Gassman added, "There are a number of people that an MCO probably can't help. Those that have more severe mental and physical health problems need the state's help as opposed to managing their care. They need help getting ready for the day, during the day, and at the end of the day with the actions of everyday living. I will look into putting those people back on a fee for service option."

Personal values in law

Guth said, "The restoration of religious freedom is close to my heart, and I will again be introducing legislation to restore our First Amendment freedoms. The Supreme Court of the U.S. weakened those freedoms in the 1990s when they ruled that the federal Religious Freedom Restoration Act only applies to federal law. The passage of this Act would require state and local governments not restrict the free exercise of religion unless there is a compelling government interest to do so, such as safety."

Gassman expressed his continuing concern over the high divorce rate, and said he would seek changes to Iowa's divorce and child custody laws.

"We have a multitude of children living in homes where only one of the natural parents is present. This can be due to divorce or single parenthood. This is not working. I think a lot of our current problems with mental health and suicide with our children can be brought back to a divorce."

Gassman said he would change the no fault divorce law to mutual consent divorce.

"Both members of that marriage will have to come to a consensus before the divorce would be granted. Child custody would be a part of this process. Both members of the marriage would have to agree to a settlement before a divorce is granted if minor children are involved."

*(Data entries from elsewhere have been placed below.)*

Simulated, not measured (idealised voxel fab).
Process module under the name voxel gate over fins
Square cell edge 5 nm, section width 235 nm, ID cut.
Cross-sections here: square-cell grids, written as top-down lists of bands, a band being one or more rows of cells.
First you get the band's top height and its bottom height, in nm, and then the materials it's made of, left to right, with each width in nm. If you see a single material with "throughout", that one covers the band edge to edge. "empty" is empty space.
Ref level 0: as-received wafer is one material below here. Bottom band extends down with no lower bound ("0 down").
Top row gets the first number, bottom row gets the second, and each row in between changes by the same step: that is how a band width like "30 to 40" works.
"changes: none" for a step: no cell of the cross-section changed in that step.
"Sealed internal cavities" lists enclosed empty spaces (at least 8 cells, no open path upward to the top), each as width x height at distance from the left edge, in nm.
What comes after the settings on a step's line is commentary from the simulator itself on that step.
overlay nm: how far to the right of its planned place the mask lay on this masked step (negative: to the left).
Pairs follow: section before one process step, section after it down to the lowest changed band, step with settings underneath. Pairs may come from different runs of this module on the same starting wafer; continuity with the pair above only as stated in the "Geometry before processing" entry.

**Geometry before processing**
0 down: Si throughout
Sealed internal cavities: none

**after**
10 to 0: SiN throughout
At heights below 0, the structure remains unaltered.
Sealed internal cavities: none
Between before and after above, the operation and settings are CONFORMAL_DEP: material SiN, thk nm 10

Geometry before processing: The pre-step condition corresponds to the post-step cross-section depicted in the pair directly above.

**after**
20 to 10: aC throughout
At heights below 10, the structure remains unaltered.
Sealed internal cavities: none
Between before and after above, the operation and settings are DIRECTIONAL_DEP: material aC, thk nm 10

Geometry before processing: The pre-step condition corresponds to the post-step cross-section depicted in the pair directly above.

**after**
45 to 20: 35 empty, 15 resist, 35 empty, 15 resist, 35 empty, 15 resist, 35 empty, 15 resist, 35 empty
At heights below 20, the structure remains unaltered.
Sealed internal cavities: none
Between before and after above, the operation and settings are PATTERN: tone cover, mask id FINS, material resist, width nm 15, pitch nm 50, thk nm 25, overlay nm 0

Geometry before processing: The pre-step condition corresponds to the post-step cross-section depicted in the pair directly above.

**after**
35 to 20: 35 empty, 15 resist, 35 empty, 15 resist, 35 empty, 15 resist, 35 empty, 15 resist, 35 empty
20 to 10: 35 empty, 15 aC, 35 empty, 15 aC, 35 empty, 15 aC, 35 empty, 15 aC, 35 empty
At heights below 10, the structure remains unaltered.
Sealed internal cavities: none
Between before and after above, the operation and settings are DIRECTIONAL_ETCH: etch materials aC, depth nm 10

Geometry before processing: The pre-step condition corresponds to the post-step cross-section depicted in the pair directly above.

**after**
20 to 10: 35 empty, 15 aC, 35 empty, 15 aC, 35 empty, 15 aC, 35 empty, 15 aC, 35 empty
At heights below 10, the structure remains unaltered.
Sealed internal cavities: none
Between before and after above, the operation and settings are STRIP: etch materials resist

Gassman said there are further aspects to his proposal he intends to discuss with constituents or in a future press release.

Other issues

Guth said, "With the low unemployment in Iowa, this would be a good time to attempt to put more people to work by limiting welfare. There seems to be support for the idea of making welfare programs less of a comfortable deal for the long term."

Guth also said privatizing the transportation of alcohol in the state will provide better service for smaller retailers and save the state money. Guth said this would be one way to combine services and reduce the number of state employees.

The session continues for 110 calendar days and is scheduled to end May 3.